Manuel was indeed a restless character. He started three different workshops in Madrid; he was able to produce equally well folk or classical guitars, for which he received the praises of Francisco Tárrega and also violins (the only family member to do so), becoming official Luthier of the Royal Conservatory of Madrid. Recognitions for his work began to arrive steadily, including the medal at the Chicago Fair in 1893. His brother was willing to help set him up in a workshop in another country, but Manuel preferred to try his fortune alone, opening a competing workshop in Madrid, at Cava Baja 24. Thus was born a tenacious antagonism between the two brothers that plagued them until the end of their days, with several tense episodes.

The Meeting With Andres Segovia

José I create the socalled tablao, a flamenco guitar with a large body but narrow widths of the sides to acquire a more ample volume of sound. But that model had only a few years of glory before Manuel was able to transform it technically, developing a new model that since then has remained a practically undisputed favorite among the flamenco guitarists up to the last decade.

In 1912 Manuel met the young and still unknown Andres Segovia and, perceiving the talent of the Andalusian boy, presented to him his best guitar, originally made for the famous blind guitarist Gimenez Manjon. One is not surprised to learn that this same instrument was a companion to the great Spanish soloist for twenty-five years. That guitar has become the most famous of guitars, minutely studied by the talented German guitar maker Hermann Hauser I, and finally donated to the Metropolitan Museum Art in New York by Segovia’s wife, before the demise of the teacher.

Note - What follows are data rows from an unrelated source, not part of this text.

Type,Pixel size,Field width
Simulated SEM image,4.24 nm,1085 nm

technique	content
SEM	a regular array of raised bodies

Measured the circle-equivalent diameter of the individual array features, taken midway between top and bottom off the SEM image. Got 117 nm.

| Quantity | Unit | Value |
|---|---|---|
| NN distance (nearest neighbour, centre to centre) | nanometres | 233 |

Among Manuel’s students were Santos Hernandez, Domingo Esteso and Modesto Borreguero. When Manuel died childless in 1916, the brotherly friendship of his journeymen led his widow to maintain the workshop under the name of “Viuda de Manuel Ramírez”, subject to the condition that each journeyman would stamp his own initials on one corner of the guitar label.

José I also had many students: among these are Enrique Garcia, who settled definitely to Barcelona where he left his inheritance to Francisco Simplicio, succession then to go to his child Miguel; and Julian Gomes Ramírez (no relation to the family), who settled in Paris. Antonio Emilio Pasqual Viudez, who was a fellow pupil with José I, and who was the last descendent of a luthier family from the Levant, settled in Buenos Aires; Rafael Casana settled in Cordoba.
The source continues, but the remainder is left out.